Step-by-step guide for spinning up another VM using the levandor-infra Spec 1 Terraform + Ansible stack. Read Architecture reality first — there is a real constraint on running more than one VM in parallel today. Pair this with spec-1-operations-runbook for the post-provision verification surface.
How to provision more VMs using this Spec 1 infrastructure. Use this when an agent has been asked to spin up another VM via the /Users/levander/levandor/terraform repo.
When to use this guide
Use this guide when an agent is asked to:
Spin up another VM via this repo.
Replace the current ops-vm with a differently-sized or differently-configured one.
Provision the same single-VM stack in a different GCP project.
Spec 1 is a single-VM design today. module "vm" is instantiated once from top-level variables in main.tf — there is no for_each, no count, no map of VMs. The local_file.inventory resource and the inventory.tftpl template both assume a single host.
This has a concrete consequence: there is no zero-cost path to N VMs today. Two options:
(a) Tear down + re-apply with new vars. Run make deprovision to destroy the current VM, change terraform.tfvars (notably vm_name, machine_type, zone), then make provision. You lose the original ops-vm — this only works if the new VM replaces it.
(b) Refactor main.tf to a for_each over a map(object). Promote module "vm" to for_each = var.vms, where var.vms is a map(object({ machine_type, zone, ... })). The inventory template (inventory.tftpl) must be updated to iterate over the same map and emit one inventory line per VM, and local_file.inventory becomes a for_each too. This is a small, well-bounded refactor — list it as a follow-up Spec 1.5 if a second concurrent VM is actually needed.
No middle ground
There is no terraform workspace-based or -var-file-based shortcut that gives you two VMs concurrently while keeping Terraform state coherent for both. Either (a) you have one VM, or (b) you do the refactor.
Prerequisites checklist
Before make provision:
Tools installed:terraform (>= 1.6), gcloud, ansible, tailscale. make preflight verifies.

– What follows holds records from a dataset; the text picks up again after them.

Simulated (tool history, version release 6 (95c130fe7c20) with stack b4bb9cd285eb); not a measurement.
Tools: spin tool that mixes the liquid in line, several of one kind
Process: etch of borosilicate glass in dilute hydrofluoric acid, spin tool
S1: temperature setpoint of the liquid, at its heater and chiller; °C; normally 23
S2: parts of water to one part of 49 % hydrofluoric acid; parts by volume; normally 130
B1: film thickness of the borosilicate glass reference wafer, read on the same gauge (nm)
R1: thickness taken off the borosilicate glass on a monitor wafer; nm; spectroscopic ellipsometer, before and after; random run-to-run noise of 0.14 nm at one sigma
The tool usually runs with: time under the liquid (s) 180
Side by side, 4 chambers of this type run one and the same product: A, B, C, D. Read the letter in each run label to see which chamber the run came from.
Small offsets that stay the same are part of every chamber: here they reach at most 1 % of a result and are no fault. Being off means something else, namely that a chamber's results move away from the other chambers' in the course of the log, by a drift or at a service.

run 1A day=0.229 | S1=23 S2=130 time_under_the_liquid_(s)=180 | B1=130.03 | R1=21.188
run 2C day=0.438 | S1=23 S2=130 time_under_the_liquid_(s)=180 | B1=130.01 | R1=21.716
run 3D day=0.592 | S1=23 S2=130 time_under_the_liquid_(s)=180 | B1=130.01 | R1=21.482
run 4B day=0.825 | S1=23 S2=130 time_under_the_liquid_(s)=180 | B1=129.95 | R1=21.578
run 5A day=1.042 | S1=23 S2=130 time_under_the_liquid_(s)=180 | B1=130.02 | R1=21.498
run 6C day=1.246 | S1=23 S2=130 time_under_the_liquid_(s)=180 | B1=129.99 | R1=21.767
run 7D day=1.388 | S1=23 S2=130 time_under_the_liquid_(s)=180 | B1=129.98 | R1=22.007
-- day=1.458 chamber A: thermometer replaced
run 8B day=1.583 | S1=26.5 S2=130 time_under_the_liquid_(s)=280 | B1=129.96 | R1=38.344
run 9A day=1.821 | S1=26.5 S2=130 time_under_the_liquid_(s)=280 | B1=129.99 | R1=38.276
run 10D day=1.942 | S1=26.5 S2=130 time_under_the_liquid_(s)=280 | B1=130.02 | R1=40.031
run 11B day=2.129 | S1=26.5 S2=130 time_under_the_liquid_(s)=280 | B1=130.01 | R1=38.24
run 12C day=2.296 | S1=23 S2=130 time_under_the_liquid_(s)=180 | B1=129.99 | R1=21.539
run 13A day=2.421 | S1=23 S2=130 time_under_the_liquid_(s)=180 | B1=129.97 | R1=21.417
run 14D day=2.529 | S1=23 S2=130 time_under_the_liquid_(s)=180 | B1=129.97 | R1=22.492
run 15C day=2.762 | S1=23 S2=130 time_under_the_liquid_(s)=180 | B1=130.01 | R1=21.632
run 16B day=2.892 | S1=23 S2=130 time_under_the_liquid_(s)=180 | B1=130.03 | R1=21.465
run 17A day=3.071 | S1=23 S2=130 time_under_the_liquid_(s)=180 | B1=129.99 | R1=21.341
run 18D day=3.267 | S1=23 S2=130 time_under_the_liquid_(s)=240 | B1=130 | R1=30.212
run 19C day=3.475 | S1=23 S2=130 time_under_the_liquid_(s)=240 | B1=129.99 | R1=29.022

Docker is installed and the ops user is in the docker group.
docker, otelcol-contrib, and fail2ban systemd units are active.
For deeper inspection after provision, see spec-1-operations-runbook — health checks, logs, telemetry verification.
Key decisions an agent will need to make
Most have defaults in variables.tf that you only override when there’s a reason.
Variable
Default
Notes
region / zone
us-central1 / us-central1-a
The zone validation enforces zone starts with region.
machine_type
e2-small (2 vCPU burstable, 2 GB RAM)
If you ever host SigNoz on the VM, you’d want >= 4 GB — but SigNoz is Cloud in this stack, so e2-small is fine.
vm_name
ops-vm
Also the Tailscale MagicDNS hostname. Change this if standing up a second VM via the refactor — names must be unique.
Tailscale tag
tag:cloud (convention)
Set when generating the auth key in the Tailscale admin console. Must match the dst in the SSH ACL.
OTel collector version
0.152.1 in ansible/roles/monitoring/defaults/main.yml (otelcol_version)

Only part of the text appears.